Computer Information
- OS: Windows 10 Pro
- RAM: 64GB
- CPU: i7-5960X @ 3.00GHz
- GPU: 8GB
- SSD: 1TB
This project implements a dictionary encoder using a map to do so. It has several functions: encode the data and print to an output file, decode an encoded file and print to an output file, and finally query data to find how many occurances there are in the encoded file.

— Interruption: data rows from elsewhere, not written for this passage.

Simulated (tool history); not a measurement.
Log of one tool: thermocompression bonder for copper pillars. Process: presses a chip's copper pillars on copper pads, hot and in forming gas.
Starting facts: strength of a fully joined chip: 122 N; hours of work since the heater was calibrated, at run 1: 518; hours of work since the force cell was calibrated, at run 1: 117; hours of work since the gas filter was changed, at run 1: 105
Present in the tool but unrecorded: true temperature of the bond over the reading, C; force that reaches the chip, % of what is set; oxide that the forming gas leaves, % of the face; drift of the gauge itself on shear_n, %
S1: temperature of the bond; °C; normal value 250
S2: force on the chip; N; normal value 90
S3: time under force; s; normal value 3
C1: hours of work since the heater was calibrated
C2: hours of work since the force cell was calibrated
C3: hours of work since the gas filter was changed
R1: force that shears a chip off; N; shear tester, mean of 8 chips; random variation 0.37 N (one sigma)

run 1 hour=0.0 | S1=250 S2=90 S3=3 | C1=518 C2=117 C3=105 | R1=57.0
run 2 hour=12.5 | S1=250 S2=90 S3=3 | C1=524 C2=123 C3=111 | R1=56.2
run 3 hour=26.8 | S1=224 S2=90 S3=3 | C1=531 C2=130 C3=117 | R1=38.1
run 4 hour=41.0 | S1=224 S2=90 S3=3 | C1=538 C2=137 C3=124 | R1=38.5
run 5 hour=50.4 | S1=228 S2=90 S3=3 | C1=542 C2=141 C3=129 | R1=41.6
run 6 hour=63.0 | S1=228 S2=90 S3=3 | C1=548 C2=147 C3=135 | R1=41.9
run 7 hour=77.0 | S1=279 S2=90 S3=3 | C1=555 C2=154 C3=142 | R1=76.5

This code has three main functions: extract, locate, and query. Those three will be explained
in sections below according to there use. Two additional functions, writeDecoded and writeEncoded,
are used to write the decoded data and encoded data to their respective output files. They are both very
straight forward so they don't need additional explaination. Before the functions are explained, to run the
code there are several options once it is compiled. To compile the code:
g++ dict.cpp -g -o dict.out
Then to encode a file using the code:
./dict.out -e Input-File.txt Output-File.txt
To decode a file:
./dict.out -d Encoded-File.txt Output-File.txt
Finally, to query data:
./dict.out -q Encoded-File.txt data
where the Encoded-File.txt needs to be an encoded file to work properly, and data is the word/string
that you are trying find the number of occurances of.
To encode data, the locate function is used, which simply runs through the file line by line
and maps the word/string to a vector of line numbers.
To decode data, the extract function is used, which operates almost identical to the locate function above
except it operates in the opposite direction. Another thing to note, a second map is used to map line numbers to
strings/words that way it is easier to write to file later.
To query data, the extract function is used first to populate the dictionary and then the query function is used,
which simply looks up the string and prints out the length of the line vector.
For the performance testing, timing was performed on all three of the functions described above, and then layed out in table. The encoded file size was also included to compare to the original file size. Note, querying didn't need to performed on multiple inputs because look up in a map is constant time so it doesn't matter what the word is.
| File | Encode Time | Encode Size | Decode Time | Query Time |
|---|---|---|---|---|
| Small-Size-Column.txt(932KB) | 0.1452 sec | 719KB | 0.7841 sec | 0.1500 sec |
| Medium-Size-Column.txt(9,382KB) | 1.7120 sec | 8,376KB | 7.8340 sec | 1.9217 sec |
| Large-Size-Column.txt(184,132KB) | 46.3001 sec | 198,070KB | 173.0568 sec | 55.2473 sec |
Using the data provided in the table above, it becomes clear that as the size of the original file increases so does the time.
One important thing to note, the number of unique words in the column data have a big impact on the encoding size, at least for
how we implemented it, which is why the encoded large file had a larger file size then the original. The query lookup time is
also effected by the number of unique words in the column. Otherwise, everything else was standard because to process the data
every line needed to be parsed over giving it at least an O(n) runtime.
Overall, the encoder and decoder worked as expected. In future implementations, a B-Tree using prefix encoding would be best because it can encode the file to an even smaller size, but it requires a lot of time to implement and will most likely decrease the runtime in order to re-balance the tree.